A firm believer in the importance of local residents having input on how their neighbourhoods develop, Jacobs encouraged people to familiarize themselves with the places where they live, work and play with words like these:
“No one can find what will work for our cities by looking at … suburban garden cities, manipulating scale models, or inventing dream cities. You’ve got to get out and walk.”
-Downtown is for People, 1957.
Jacobs’ wrote incisively and beautifully on the importance of dense and vibrant city-scapes, famously uncovering the ‘sidewalk ballet’, that intricate dance between neighbours and passers-by that make a street enjoyable and friendly.
“Under the seeming disorder of the old city, wherever the old city is working successfully, is a marvelous order for maintaining the safety of the streets and the freedom of the city. It is a complex order. Its essence is intricacy of sidewalk use, bringing with it a constant succession of eyes. This order is all composed of movement and change, and although it is life, not art, we may fancifully call it the art form of the city and liken it to the dance — not to a simple-minded precision dance with everyone kicking up at the same time, twirling in unison and bowing off en masse, but to an intricate ballet in which the individual dancers and ensembles all have distinctive parts which miraculously reinforce each other and compose an orderly whole. The ballet of the good city sidewalk never repeats itself from place to place, and in any once place is always replete with new improvisations.”

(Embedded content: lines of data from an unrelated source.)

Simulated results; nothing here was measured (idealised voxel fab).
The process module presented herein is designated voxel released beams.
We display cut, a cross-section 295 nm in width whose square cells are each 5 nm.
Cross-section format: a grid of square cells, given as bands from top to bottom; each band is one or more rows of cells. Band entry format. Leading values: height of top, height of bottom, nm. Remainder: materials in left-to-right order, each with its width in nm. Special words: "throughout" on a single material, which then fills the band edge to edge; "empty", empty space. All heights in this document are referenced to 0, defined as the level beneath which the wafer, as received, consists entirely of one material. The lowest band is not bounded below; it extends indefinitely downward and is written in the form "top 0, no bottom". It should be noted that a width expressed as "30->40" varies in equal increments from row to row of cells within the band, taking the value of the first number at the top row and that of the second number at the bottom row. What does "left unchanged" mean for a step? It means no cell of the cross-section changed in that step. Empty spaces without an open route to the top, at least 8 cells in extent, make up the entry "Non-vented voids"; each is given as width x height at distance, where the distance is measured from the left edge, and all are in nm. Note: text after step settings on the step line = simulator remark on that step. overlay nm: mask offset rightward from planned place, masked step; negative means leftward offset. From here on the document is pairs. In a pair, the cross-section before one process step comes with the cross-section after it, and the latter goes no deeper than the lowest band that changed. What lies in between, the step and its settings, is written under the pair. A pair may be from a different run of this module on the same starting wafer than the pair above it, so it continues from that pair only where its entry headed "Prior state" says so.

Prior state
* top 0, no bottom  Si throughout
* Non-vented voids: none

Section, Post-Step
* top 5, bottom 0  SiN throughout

— Jane Jacobs, ‘The Death and Life of Great American Cities’
Towers on the North Kipling Ravine, Toronto 2009 (Credit: Kevin Murray)
“Cities have the capability of providing something for everybody, only because, and only when, they are created by everybody.”
— Jane Jacobs, ‘The Death and Life of Great American Cities’
Jane’s Walk Vision
Walkable neighbourhoods, urban literacy, cities planned for and by people.
Jane’s Walk celebrates the ideas and legacy of urbanist Jane Jacobs by getting people out exploring their neighbourhoods and meeting their neighbours. Free walking tours held on the first weekend of May each year are led by locals who want to create a space for residents to talk about what matters to them in the places they live and work. Since its inception in Toronto in 2007, Jane’s Walk has expanded rapidly. In May of 2013, more than 600 walks were held in over 100 cities in 22 countries worldwide.
The main Jane’s Walk event takes place annually on the first weekend of May, to coincide with Jane Jacobs’ birthday. Jane’s Walks can be organized and offered any other time of the year by enthusiastic local people or organizations, although the first weekend in May is where we focus our organizational energies and resources.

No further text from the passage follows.